Wetlands occupy a unique niche in the global carbon cycle. While wetlands typically sequester relatively large amounts of carbon, they are also the single largest source of methane (a powerful greenhouse gas) worldwide. So we often think of wetlands as being carbon sinks but global warming sources.
Much of my research focuses on the carbon cycling responsible for methane formation, consumption, and transport. I use a combination of specialized chambers and the eddy covariance approach to measure biogas fluxes associated with ecosystems.
Wetlands are particularly interesting to me but present unique challenges. Unlike forests, the surfaces of wetlands frequently are characterized by a variety of land cover types (e.g. open water, mud flats, macrophyte vegetation, etc). Each land cover type may have different surface fluxes associated with it, all of which must be considered when determining the carbon and warming behavior of wetlands.

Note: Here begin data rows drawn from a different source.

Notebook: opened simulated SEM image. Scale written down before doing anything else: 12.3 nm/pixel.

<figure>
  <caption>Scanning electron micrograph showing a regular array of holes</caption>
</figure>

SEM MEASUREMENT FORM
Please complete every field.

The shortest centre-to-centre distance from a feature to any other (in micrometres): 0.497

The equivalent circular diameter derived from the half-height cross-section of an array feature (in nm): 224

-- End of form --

We have ongoing monitoring work at the Solvay Settling Basins in Camillus, NY where we are using the eddy covariance approach to track methane emissions and carbon dioxide fluxes associated with an inland salt marsh. We are looking for frequency response phenomena associated with the turnover of carbon substrates in the system (i.e. the effects of drought or heat waves on carbon fluxes) and have found exciting results around the effects of surface ‘greenness’ on carbon turnover in these systems.